Gottlieb has expressed his concern about youth vaping, but he also has acknowledged the benefit of vaping (aka e-cigarettes) for smokers. “I thought e-cigarettes at the time — and I still believe — that they represent an opportunity for currently addicted adult smokers to transition off of combustible tobacco.” Those adults will now see their options limited under Whitmer’s rule. And likewise, the business owners who sell them products are going to suffer the costs of her regulation.

“I can’t see any vape shops staying open,” says Nas Salah, owner of Advanced Vapors in Michigan. “If you ban all flavoring, your vape products are pretty much pointless. I haven’t met one person that vapes non-flavored e-liquid. It just doesn’t taste good.” 

Though Michigan is the first state to face an outright ban on flavored e-cigs, it’s not alone in regulating the products. Oregon recently enacted regulations that prohibit vape shops from providing accurate information to their customers about legal products, such as using the word “strawberry” to describe a product that tastes like strawberries. Entrepreneur Paul Bates, the owner of Portland vape shop Division Vapor, opened his shop after vaping helped him quit smoking. He wanted to help others do the same, but now the government is standing in his way. 

“I started this business about five years ago, and it’s been hugely rewarding. We’re switching people from smoking to non-smokers, and yet now we have a law that prevents and stops us from having freedom of expression,” Bates said. The Goldwater Institute filed a lawsuit on behalf of Bates to challenge Oregon’s overly broad anti-speech regulations.
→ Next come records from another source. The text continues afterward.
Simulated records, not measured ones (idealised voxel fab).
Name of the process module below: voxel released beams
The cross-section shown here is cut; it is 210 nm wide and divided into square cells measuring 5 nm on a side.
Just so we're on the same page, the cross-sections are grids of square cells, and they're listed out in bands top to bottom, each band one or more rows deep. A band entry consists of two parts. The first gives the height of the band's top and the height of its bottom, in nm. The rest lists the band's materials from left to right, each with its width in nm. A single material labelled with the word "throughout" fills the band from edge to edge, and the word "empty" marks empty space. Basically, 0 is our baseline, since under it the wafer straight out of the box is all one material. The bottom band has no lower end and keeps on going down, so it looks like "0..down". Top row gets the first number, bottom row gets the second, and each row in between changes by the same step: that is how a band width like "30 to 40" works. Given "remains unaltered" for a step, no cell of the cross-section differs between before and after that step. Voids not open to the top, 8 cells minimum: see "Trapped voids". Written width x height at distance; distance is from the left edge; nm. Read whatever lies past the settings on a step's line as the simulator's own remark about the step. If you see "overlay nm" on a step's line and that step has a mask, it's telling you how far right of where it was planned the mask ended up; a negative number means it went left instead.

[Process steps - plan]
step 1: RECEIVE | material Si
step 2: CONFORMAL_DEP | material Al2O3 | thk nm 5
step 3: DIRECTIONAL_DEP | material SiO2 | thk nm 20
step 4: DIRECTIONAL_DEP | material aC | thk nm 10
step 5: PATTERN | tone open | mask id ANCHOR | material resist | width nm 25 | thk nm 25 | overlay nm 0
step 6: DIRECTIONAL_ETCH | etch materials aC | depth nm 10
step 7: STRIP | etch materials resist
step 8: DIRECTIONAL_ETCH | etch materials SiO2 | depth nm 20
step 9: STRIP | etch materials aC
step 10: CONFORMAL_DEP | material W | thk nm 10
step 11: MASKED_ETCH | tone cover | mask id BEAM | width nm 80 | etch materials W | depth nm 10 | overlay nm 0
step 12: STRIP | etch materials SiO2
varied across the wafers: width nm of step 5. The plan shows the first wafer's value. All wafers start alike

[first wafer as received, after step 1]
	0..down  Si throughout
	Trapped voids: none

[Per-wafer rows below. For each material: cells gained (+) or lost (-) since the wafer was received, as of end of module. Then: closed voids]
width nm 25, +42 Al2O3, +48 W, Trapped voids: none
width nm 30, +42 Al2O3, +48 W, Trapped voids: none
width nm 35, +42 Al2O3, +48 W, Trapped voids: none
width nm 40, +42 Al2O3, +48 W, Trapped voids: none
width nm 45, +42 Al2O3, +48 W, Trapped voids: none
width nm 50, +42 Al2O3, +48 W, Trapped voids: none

So what’s the alternative if our goal is to protect children from harmful products? It turns out that’s possible. Just like we do with beer, pot, and tobacco, we can protect kids while allowing adults to use a product that is safer than any of them.

For the time being, at least Bates can still sell his products — though he can’t legally say what those products taste like. Vape store owners in Michigan won’t be so lucky if Whitmer’s regulation stands. And whether adult consumers like it or not, they will suffer from the prohibition, as well. But at least they’ll be able to smoke a joint with Whitmer … unless she changes her mind.